The World of Other Normals

Ruby and I sat in the barbershop waiting.  I thumbed through an art magazine, hoping the free arcade game would come available, so I could squeeze in a round of Galaga. http://www.freegalaga.com/   Ruby found a Mad Magazine.  She kept interrupting me to show me the cartoons.

"I love this magazine. Do they still make it?" she asked.

"I don't know.  That's Ronald Reagan, so it's old."

"Who?"

"Reagan.  He was president when I was your age.  Here, let me see when this thing was printed."  I examined the cover.  "1988.  That's when I graduated from high school."

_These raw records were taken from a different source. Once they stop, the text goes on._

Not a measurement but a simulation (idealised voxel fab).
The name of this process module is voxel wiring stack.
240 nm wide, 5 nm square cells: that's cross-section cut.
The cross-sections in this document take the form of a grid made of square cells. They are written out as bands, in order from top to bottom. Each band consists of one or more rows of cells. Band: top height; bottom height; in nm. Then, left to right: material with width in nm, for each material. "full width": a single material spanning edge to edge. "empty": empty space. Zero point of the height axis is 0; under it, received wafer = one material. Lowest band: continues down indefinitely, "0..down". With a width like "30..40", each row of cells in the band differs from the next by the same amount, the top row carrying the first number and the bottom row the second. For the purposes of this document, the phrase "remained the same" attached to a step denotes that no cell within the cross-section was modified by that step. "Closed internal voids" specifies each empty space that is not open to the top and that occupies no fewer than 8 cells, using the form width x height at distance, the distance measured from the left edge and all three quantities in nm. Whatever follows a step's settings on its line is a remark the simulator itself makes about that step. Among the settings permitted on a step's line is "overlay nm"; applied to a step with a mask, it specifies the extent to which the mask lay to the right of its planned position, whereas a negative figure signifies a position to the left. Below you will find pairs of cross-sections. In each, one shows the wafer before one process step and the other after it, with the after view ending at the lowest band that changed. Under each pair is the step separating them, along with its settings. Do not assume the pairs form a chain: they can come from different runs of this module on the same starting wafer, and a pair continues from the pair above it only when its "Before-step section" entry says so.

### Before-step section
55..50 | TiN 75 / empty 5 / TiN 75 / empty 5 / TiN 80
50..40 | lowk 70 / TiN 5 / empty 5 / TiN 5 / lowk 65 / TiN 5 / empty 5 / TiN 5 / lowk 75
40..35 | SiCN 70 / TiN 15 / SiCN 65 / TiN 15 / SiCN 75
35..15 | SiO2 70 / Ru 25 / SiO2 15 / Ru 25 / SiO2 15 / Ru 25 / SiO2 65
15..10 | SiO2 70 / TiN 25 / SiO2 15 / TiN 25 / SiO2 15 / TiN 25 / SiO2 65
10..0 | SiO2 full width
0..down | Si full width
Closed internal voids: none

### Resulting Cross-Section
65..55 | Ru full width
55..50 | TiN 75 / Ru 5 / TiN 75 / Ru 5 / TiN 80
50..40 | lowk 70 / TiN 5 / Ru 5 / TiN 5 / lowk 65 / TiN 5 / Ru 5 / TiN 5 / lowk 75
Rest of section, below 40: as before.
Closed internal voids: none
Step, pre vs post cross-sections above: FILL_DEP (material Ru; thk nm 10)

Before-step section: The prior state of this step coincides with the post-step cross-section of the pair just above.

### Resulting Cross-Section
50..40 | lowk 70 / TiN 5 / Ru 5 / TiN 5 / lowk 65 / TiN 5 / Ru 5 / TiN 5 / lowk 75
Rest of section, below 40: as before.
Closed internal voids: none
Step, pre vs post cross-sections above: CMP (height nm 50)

(By the way, if you are curious, Mad is still promulgating bad taste at:  http://www.madmagazine.com/)

"Cool," she said slowly. "That's old."

"Gee, thanks."

They called the next person for a haircut.  A woman stood.  Beside her sat a girl about Ruby's age.  I noticed for the first time that the girl's body had a awkward limpness.  She stared at the coffee table.  The woman grabbed the girl by the wrists and hoisted her up like a marionette. The child clung to her mother, unsteady, knees knocking, feet turned inward too far. I knew the signs of cerebral palsy immediately. I didn't know how much the child was challenged—it was too hard to tell. I watched as they slowly maneuvered the ascent of the barber's chair.  The child shrieked in panic as they draped her. The mother held the girl’s hand and spoke plainly to the stylist, as if this were normal, because this was normal for them.

I knew her normal.

In times like these, I have two competing impulses:

1.  I want to say to the parent, “I have one too,” or “I get it,” or “good luck and warmest regards.” I want to show this mother a picture of Savannah in my wallet, but I don’t have one there. It is so hard to get a good picture. I have a few in my phone, I could show her, but it would take too long to find them buried under a thousand snapshots of Ruby.

2.  But I never say anything because I have another impulse telling me to leave them alone. This is what I’d want… to be left alone.  Just let me get through this appointment, this inconvenience, this day.  It is like my prayer, my mantra, at times... "please, just give me the will to continue."

As I got my haircut, I thought about the story that I'm trying to tell.  I don't mean this particular story, but the capital "S" story.  The story of Savannah and the people who live in this world of other normals.  I have to tell this story, not so much for me, but for Savannah because she can't tell it herself.

Does any of that make sense?

But let me be very clear. I do not speak for the "disabilities community." I can’t pretend that I know about other people, such as the woman and the girl at the barbershop beyond the superficial, the stereotypical. I just want you to know this: When you see us out somewhere, be it a barbershop, grocery store, or doctor's office, don't gawk, don't flash a pitying smile, don't do anything that you normally wouldn't do to any other stranger...

Okay, okay, you can do something...  Open the heavy door.